Survivors of abuse in state care who have been sent to prison as adults are devastated by a proposed redress law change which could exclude some from getting abuse compensation.
The Redress System for Abuse in Care Bill, which passed its first reading this week, would introduce a presumption against financial redress for survivors if they have been sentenced to more than five years in jail for serious violent or sexual offending, and filed their redress claim on May 9 2025, onward.
It’s estimated 5% of survivors have become serious offenders later in life, with the Royal Commission of Inquiry into Abuse in Care identifying a “care to custody” link, due to violence and disconnection inflicted on youth.
For state abuse survivor Rawiri Waretini-Karena, he was regularly beaten in foster homes and boys’ homes for 12 years.

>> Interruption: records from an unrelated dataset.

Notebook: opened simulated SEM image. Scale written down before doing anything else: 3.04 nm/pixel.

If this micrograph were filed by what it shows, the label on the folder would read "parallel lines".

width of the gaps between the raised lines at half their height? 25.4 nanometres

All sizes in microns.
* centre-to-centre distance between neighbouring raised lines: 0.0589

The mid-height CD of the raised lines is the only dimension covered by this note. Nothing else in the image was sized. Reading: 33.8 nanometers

Then a fight gone wrong landed him with a murder conviction in his teens, after he fought and killed a man wrongly identified as a child abuser.
“When I went to prison, I was a teenager. I’d never been there before but when I got there, I recognised the majority of them… It’s because we all grew up in state care together,” he told 1News.
Despite the abuse Waretini-Karena he suffered in state care, he has never sought financial redress, and now has a PhD after a 30-year career in education and social work.
But he is shocked other survivors, who want to seek financial redress, could now miss out.
“It’s kind of like pulling the rug out from under them,” he said.
Cooper Legal lawyer Lydia Oosterhoff said these people would be “punished twice for offending”.
“So the first punishment they’ve obviously taken, they’ve paid their debt to society through a sentence of five years. And then they’re punished a second time because they are being denied redress from the state that abused them.”
Survivors could appeal to an independent redress officer to appeal their exclusion, under the law, if they can argue their case does not put the redress system into “disrepute”.
There will also be fines of up to $5000 for people who fail to declare their convictions.
But Crown Response advisors warned Cabinet earlier this year that the Redress Bill may be inconsistent with the Treaty of Waitangi Article 3, because it may have inequitable outcomes for Māori who are over-represented in the justice are care systems.
The Royal Commission found at least 200,000 children were abused in care between 1950 and 1999 in Aotearoa and as many as 1 in 3 have been later incarcerated.
Survivor advocate Eugene Ryder is one of them, but he has already been paid redress and is not impacted by the legislation. He felt the bill was unfair – focusing only on offending of survivors, not the way they were victimised first.
He told 1News: “If you think about the abuse that survivors suffered, they were actually criminal acts and if it was a person instead of the state, then they [the state] would likely be imprisoned.”
In a boys’ home, Ryder joined a gang for protection from horrific assaults he had endured.
Oosterhoff said there were many stories like this among survivors, and under the new bill, “the government is targeting people who the state in essence, largely created”.
“I think it’ll be very devastating,” Ryder said.
“Regardless of what they became as a result of that child abuse, we can’t deny that it happened,” Ryder said.
The average state redress payment is now $30,000.
But the Royal Commission found the average lifetime cost of lost health and productivity for survivors was more than $850,000 each.
In a statement Minister Erica Stanford said: “The Bill in no way, is intended to diminish the abuse and/or neglect that those survivors suffered.”
Instead, she said the bill aimed to make sure, that paying survivors who became offenders “does not bring the state redress system into disrepute”.
If someone requests to have their denial of financial redress reviewed, Stanford said it “will be up to the independent decision maker who will be appropriately qualified to take the decision”.
“If initially declined, the survivor will be able to reapply to have their case reconsidered after three years. This provides an incentive for the survivor to rehabilitate and a further opportunity to obtain financial redress if they wish.“
She has declined 1News’ interview requests on the redress plans every week for the last month.
The bill passed its first reading on Tuesday and is now going to Select Committee.